With increased compliance laws in recent years governing how organizations must manage, retain and eventually delete customer data, it is vital that policies and processes are put in place so that obligations can be met and individual rights respected.

For instance, one of the common challenges is what must happen to data when a customer leaves, with the legacy old-school “delete everything after X years” approach no longer fit for purpose when data plays such an important role in contemporary business.

Today, organizations must create and implement data retention strategies that are more nuanced and focused—balancing the value that data retention can add to issues such as business insight, intelligence, and personalization with the requirement to delete when retention is no longer justified.

How long is too long?

In the UK, the Information Commissioner’s Office (ICO) sets out data storage limitation guidelines that stipulate that organizations must not keep data for longer than they need. An example cited by the ICO illustrates banks’ issues in retaining customer data: “A bank holds personal data about its customers. This includes details of each customer’s address, date of birth, and mother’s maiden name. The bank uses this information as part of its security procedures. It is appropriate for the bank to retain this data for as long as the customer has an account with the bank. Even after the account has been closed, the bank may need to continue holding some of this information for legal or operational reasons for a further set time.”

Instead, banks must be able to justify how long they retain data and put policies that set out their retention periods in place. These must be regularly reviewed to be erased or anonymized as necessary. Personal data can only be retained for longer periods if it is for “public interest archiving, scientific or historical research, or statistical purposes.”

Less than a decade ago, the ‘right to erasure’ or ‘right to be forgotten’ was established as a human right by the European Court of Justice. This means people can ask organizations that hold data about them to remove it, and these individual rights are also set out in Article 17 of the GDPR, enforced in the UK by the ICO. It lists a range of criteria under which data must be deleted, including “the personal data are no longer necessary about the purposes for which they were collected or otherwise processed.”
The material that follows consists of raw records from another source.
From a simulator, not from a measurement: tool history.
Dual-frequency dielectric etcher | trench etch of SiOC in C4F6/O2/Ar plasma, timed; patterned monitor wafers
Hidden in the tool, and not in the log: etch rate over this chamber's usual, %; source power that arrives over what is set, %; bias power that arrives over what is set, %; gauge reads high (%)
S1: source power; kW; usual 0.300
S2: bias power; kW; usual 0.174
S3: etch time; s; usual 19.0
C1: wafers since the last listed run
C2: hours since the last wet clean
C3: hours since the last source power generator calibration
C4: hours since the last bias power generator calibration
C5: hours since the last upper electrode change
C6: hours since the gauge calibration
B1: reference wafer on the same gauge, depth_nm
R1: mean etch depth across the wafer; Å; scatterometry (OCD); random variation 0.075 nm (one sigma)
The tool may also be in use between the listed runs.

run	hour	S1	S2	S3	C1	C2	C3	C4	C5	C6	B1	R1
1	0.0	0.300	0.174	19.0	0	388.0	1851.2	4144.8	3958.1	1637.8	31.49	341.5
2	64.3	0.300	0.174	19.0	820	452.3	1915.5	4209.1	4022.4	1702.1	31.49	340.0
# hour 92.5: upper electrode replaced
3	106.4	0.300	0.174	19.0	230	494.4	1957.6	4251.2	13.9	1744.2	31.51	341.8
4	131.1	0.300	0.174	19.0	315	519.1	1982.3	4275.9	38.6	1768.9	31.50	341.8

Identification and removal of data to mitigate compliance risks

Alongside other grounds for deletion, including lack of consent or unlawful processing, this represents a broad range of scenarios where data must be identified and removed. For today’s data-hungry organizations, and the sheer volume of systems that most companies now have, it is becoming a mammoth task to comply with these rules and work out where that data resides, let alone fully delete it.

Failure to comply with these rules can result in heavy financial penalties. In May this year, for example, Google was fined EU10 million by authorities in Spain for serious GDPR breaches, having passed data to a third party without a legal basis, which subsequently obstructed the rights of individuals to have their data erased.

This has become increasingly challenging in recent years, with governance and privacy teams tasked with delivering processes and technologies to identify specific customer datasets fully.

As a result, building the technology infrastructure to map stored data across all systems to an “entity,” in this case, a customer, and correlate all data to that entity is becoming critical to meeting compliance obligations. However, there is no other way to prove beyond doubt that the customer data has been deleted from all systems unless it can be demonstrated that the “entity” data no longer exists across all systems. This can create compliance issues in many organizations, especially when their systems, tools, and processes are not designed to provide these increasingly crucial capabilities.

Automating data discovery

The answer lies in implementing a correlated “entity” based retention solution capable of working across multiple systems and datasets to address these challenges. By automating discovery and classification across disparate data silos, it becomes possible for organizations to implement effective retention and removal policies based on that “entity.”

The ideal approach is that organizations should be able to create a virtual customer identity, with the ability to select attributes that reflect what a customer looks like in their systems. For example, the organization could select columns from multiple databases to create a gold-image/master data set of customer data. This would be information such as name, email, address, phone number, account number, etc, and then the solution would correlate these data points across ALL systems.

Instead of just looking for specific patterns that inevitably return a narrow set of results, the most effective and innovative emerging systems take those additional data points and then apply machine learning to automate and find every instance, whether it fits within a pre-defined pattern or not. Using those reference points and effectively creating a virtual database of all the data points that relate to each customer gives organizations a much more granular view. Where legacy systems would have delivered perhaps 60% accuracy, they are now effective to 95% in correlating the relevant data sets for removal.

This also creates synergy between technology and policy, using the right tool sets to ensure that policy can fit both the business purpose and the regulatory need. At the same time, the enforcement of retention policies can be automated so customers can move the right data beyond use at the right time.

The result is a transformational capability that empowers data-centric organizations to join the dots across their datasets to meet audit and compliance requirements.

This enables organizations to reduce the risk surface of the data they store and process while also minimizing the volumes of data they are dealing with. In doing so, it becomes possible to optimize the cost and complexity of technology infrastructure to deliver a strategy that meets governance needs.

As data volumes and complexity increase, so do the risks for organizations that do not establish the processes or technology to effectively manage their entire lifecycle – including the stage at which it must be deleted. Without a greater emphasis on closing the loop, there are certain to be many more breaches of governance rules in the years ahead. Putting the right tools in place, however, puts organizations in a strong position to balance the value of the data they hold with the rights of individuals across the digital economy.